The day that Gabriel moved into his apartment, he had something of a move-in party with his friends, a party which was apparently noisy enough to disturb his neighbors considerably and the cops got called. Fortunately, the cops were only aware of noise and alcohol and they persuaded the partiers to tone it down a bit.

And that, seemingly, was the end of the deal. Except that shortly thereafter, Gabriel’s girlfriend was on break from school and spent a couple of weeks living with him, again an unremarkable event.

Gabriel was therefore shocked when a couple of months later he received an eviction notice from the landlord complaining of his noisy parties (plural, you will note) and his unauthorized roommate.

While the core of the accusations were based loosely on true events, the accusations themselves, were false and, so far as Michael and Gabriel could ascertain, based on nothing but Gabriel’s upstairs neighbor having taken a disliking to him.

Gabriel complained to Michael who, unsurprisingly, said to Gabriel, “Speak to my dad.”

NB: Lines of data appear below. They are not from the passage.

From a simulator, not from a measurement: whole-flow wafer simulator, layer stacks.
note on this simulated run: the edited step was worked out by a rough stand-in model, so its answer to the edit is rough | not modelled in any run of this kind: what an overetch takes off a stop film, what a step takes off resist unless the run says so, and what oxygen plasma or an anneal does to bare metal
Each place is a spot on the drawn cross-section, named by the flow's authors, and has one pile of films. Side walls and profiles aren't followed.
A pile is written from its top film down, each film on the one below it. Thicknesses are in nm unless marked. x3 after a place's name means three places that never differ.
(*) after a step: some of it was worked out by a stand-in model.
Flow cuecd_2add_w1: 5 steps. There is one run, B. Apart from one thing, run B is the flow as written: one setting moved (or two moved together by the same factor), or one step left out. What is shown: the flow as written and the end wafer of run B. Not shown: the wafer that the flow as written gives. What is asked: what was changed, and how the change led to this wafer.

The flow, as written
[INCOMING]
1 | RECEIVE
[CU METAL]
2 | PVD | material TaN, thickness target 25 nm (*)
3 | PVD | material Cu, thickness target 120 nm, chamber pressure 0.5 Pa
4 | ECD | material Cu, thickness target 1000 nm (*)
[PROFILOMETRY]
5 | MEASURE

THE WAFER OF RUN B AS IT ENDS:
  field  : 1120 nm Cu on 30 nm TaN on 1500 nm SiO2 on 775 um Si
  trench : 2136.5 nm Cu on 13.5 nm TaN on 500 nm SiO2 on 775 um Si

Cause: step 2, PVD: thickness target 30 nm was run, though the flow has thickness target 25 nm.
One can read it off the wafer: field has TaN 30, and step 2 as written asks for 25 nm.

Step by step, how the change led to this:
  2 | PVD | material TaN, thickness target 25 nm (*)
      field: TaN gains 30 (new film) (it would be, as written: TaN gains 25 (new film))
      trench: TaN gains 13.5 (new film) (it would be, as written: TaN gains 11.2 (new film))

It turned out that Gabriel was looking to move out and get a fresh start without the problems of having a grumpy neighbor, but he was concerned that if word got back to his employer in Elmira that he was thrown out of his apartment for being a rowdy tenant, that it would not sit well with his employer and his job could be in danger. He therefore wanted to fight the situation to clear his name.

However, I was aware that Gabriel had not completely given up on ingesting funky substances and it was of far greater concern to me that if we fought the eviction, word of that could get to his employer and have far worse consequences. So, under the circumstances, my advice to Gabriel was “Do go gentle into that good night.”

Just quietly move and put the incident behind you.

Because you can’t really complain about abuse of authority if the person
in authority knows or may know that you’re standing in the aisle of a moving bus and doing skin the cat.